The API docs say the following for readUTF8
Reads in a string from this file. The string has been encoded using a
modified UTF-8 format.
The first two bytes are read, starting from the current file pointer,
as if by readUnsignedShort. This value gives the number of following
bytes that are in the encoded string, not the length of the resulting
string. The following bytes are then interpreted as bytes encoding
characters in the modified UTF-8 format and are converted into
characters.
This method blocks until all the bytes are read, the end of the stream
is detected, or an exception is thrown.
Is your string formatted in this way?
This appears to explain your EOF exceptuon.
Your file is a text file so your actual problem is the decoding.
The simplest answer I know is:
try(BufferedReader reader = new BufferedReader(new InputStreamReader(new FileInputStream("jedis.txt"),"UTF-8"))){
String line = null;
while( (line = reader.readLine()) != null){
if(line.equals("Obi-wan")){
System.out.println("Yay, I found " + line +"!");
}
}
}catch(IOException e){
e.printStackTrace();
}
Or you can set the current system encoding with the system property file.encoding
to UTF-8.
java -Dfile.encoding=UTF-8 com.jediacademy.Runner arg1 arg2 ...
You may also set it as a system property at runtime with System.setProperty(...)
if you only need it for this specific file, but in a case like this I think I would prefer the OutputStreamWriter
.
By setting the system property you can use FileReader
and expect that it will use UTF-8 as the default encoding for your files. In this case for all the files that you read and write.
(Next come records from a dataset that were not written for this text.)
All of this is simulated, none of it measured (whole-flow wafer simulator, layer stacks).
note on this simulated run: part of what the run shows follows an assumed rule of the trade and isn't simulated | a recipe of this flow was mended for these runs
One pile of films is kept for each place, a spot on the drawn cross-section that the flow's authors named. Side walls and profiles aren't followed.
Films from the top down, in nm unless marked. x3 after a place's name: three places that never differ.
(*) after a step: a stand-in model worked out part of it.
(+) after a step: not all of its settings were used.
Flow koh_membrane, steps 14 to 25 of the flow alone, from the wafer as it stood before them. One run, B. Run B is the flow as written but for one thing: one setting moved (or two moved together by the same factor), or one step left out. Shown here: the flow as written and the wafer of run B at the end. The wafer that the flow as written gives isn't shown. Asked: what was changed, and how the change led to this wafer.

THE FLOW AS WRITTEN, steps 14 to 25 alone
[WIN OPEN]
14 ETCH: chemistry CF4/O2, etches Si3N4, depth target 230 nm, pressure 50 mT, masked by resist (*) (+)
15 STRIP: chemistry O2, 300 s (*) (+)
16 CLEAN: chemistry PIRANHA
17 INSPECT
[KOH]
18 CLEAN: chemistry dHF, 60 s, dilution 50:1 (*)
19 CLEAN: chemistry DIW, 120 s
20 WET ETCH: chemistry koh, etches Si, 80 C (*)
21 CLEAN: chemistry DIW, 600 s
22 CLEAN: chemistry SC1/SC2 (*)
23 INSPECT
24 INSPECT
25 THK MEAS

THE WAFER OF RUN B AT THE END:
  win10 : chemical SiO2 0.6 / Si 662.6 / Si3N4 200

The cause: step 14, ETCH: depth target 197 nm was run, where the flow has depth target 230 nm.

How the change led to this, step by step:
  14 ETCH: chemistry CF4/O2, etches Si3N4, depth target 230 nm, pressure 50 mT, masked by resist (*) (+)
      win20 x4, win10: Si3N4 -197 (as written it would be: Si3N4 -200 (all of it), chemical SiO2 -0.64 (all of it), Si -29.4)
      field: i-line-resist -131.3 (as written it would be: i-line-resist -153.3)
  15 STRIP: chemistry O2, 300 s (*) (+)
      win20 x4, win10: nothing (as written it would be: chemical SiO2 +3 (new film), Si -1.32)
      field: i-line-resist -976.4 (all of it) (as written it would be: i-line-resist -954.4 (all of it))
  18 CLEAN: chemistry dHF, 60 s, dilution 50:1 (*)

If you intend to detect decoding errors in your file you would be forced to use the InputStreamReader
approach and use the constructor that receives an decoder.
Somewhat like
CharsetDecoder decoder = Charset.forName("UTF-8").newDecoder();
decoder.onMalformedInput(CodingErrorAction.REPORT);
decoder.onUnmappableCharacter(CodingErrorAction.REPORT);
BufeferedReader out = new BufferedReader(new InpuStreamReader(new FileInputStream("jedis.txt),decoder));
You may choose between actions IGNORE | REPLACE | REPORT
EDIT
If you insist in using RandomAccessFile
, you would need to know the exact offset of the line that you are intending to read. And not only that, in order to read with readUTF()
method, you should have written the file with writeUTF()
method. Because this method, as JavaDocs stated above, expects a specific formatting in which the first 2 unsigned bytes represent the length in bytes of the UTF-8 string.
As such, if you do:
try(RandomAccessFile raf = new RandomAccessFile("jedis.bin", "rw")){
raf.writeUTF("Luke\n"); //2 bytes for length + 5 bytes
raf.writeUTF("Obiwan\n"); //2 bytes for length + 7 bytes
raf.writeUTF("Yoda\n"); //2 bytes for lenght + 5 bytes
}catch(IOException e){
e.printStackTrace();
}
You should not have any problems reading back from this file using the method readUTF()
, as long as you can determine the offset of the given line that you want to read back.
If you'd open the file jedis.bin
you would notice it is a binary file, not a text file.
Now, I know that "Luke\n"
is 5 bytes in UTF-8 and "Obiwan\n"
is 7 bytes in UTF-8. And that the writeUTF()
method will insert 2 bytes in front of every one of these strings. Therefore, before "Yoda\n"
there are (5+2) + (7+2) = 16 bytes.
So, I could do something like this to reach the last line:
try (RandomAccessFile raf = new RandomAccessFile("jedis.bin", "r")) {
raf.seek(16);
String val = raf.readUTF();
System.out.println(val); //prints Yoda
} catch (IOException e) {
e.printStackTrace();
}
But this will not work if you wrote the file with a Writer
class because writers do not follow the formatting rules of the method writeUFT()
.
In a case like this, the best would be that your binary file would be formatted in such a way that all strings occupied the same amount of space (number of bytes, not number of characteres, because the number of bytes is variable in UTF-8 depending on the characters in your String), if not all the space is need it you pad it:
That way you could easily calculate the offset of a given line because they all would occupy the same amount of space.